Geniuses, INFO WAR
OTTAWA – Canada plans to boost its propaganda reach by tapping into mobile phones in Afghanistan to send text messages, run contests and drive listeners to its military-run, Pashto-language radio station.
It's a fairly crude, transparent tactic in the high science of counter-insurgency, but the military sees it as a way to better connect with local Afghans in a war-torn land where the cellphone is one of the fastest growing, and only reliable, means of communication.
The capability, to be set up this summer, will encourage Afghans to sign up for text-message alerts from defence officials and to enter military-run contests awarding prizes to lucky locals, according to public tendering documents.

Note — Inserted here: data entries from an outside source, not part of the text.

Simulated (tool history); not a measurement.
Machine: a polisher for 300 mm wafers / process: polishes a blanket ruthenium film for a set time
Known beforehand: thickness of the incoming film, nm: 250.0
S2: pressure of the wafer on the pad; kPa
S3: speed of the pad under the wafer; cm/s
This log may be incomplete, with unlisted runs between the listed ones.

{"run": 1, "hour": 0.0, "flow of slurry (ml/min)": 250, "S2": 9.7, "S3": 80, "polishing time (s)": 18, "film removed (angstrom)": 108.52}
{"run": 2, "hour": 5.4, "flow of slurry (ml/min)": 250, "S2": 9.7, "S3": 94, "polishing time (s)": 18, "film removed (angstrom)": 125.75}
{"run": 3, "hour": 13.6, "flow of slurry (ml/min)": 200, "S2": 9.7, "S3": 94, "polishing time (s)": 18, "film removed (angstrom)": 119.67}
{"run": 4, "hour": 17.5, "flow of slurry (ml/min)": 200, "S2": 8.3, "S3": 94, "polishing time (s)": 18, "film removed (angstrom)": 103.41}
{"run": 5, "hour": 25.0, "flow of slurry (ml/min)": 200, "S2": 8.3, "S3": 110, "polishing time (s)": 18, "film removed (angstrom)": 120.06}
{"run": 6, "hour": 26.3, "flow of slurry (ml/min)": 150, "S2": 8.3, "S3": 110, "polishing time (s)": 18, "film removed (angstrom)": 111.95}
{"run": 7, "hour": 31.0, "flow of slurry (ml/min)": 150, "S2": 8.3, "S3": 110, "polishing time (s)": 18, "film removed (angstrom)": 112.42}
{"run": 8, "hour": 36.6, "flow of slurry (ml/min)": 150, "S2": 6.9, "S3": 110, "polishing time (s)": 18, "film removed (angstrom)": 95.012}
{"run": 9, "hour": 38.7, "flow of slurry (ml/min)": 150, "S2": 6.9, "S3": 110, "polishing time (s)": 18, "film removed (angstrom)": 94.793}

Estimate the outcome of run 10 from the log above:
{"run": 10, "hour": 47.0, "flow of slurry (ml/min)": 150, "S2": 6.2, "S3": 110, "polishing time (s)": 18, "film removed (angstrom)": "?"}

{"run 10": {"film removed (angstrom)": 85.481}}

It will also let Afghans send text messages to Rana-FM, a radio station set up by the military in 2006, and have them read on the air, half a world away at the broadcast centre in Kingston, Ont. The station, whose name means "light" in Pashto, is staffed by Afghan-Canadians, and mixes messages from Canadian and coalition officials with news programming and popular music aimed at teenage and young adult listeners in Kandahar.
Rana-FM manager David Bailey described the station in 2007 as key to "winning the information war" against the Taliban and demystifying Canada and Canadians for Afghan listeners. Defence department officials were unable yesterday to comment on the new text-message initiative.